- Title: Kenyan Museum, Mau Mau fighter shed light on British colonial abuses
- Date: 9th July 2020
- Summary: A DIGITAL ILLUSTRATION OF MAU MAU SOLITARY CONFINEMENT CHAMBER
- Embargoed: 23rd July 2020 13:30
- Keywords: 3D models British Mau Mau Race colonialism digital historian digital imagery
- Location: NAIROBI, NYERI AND KIAMBU, KENYA
- City: NAIROBI, NYERI AND KIAMBU, KENYA
- Country: Kenya
- Topics: Arts / Culture / Entertainment
- Reuters ID: LVA00CCM36T7B
- Aspect Ratio: 16:9
- Story Text: Nearing 100, Gitu Wa Kahengeri clearly remembers the day when, as a prisoner of Kenya's colonial occupier Britain, he wanted to die.
"I was beaten the whole day until I did not feel pain any longer," he said, of one episode of abuse during the seven years he spent in the camps the British ran in the decade before Kenyan independence in 1963.

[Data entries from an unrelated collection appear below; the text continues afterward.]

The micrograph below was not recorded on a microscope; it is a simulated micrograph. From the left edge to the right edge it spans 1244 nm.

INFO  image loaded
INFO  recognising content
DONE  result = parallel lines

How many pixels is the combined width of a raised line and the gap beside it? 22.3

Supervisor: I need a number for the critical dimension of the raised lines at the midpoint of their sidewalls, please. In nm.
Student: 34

Set up to jail activists and sympathisers during the Mau-Mau uprising of 1952-1960, in which Kahengeri - born in the 1920s and Secretary General of the independence movement's Veterans Association - participated, the camps are a traumatic but largely forgotten part of Kenya's past.
Using eye-witness accounts and documents, Kenyan and British historians from the Museum of British Colonialism are now building an online archive of the period, complete with 3D recreations of some of the camps.
They include 27-year-old Chao Tayiana Maina.
"I've been through the public education system ... and not once do I remember hearing about detention camps," she told Reuters TV.
"There was a sense of betrayal. I didn't understand how this was not taught."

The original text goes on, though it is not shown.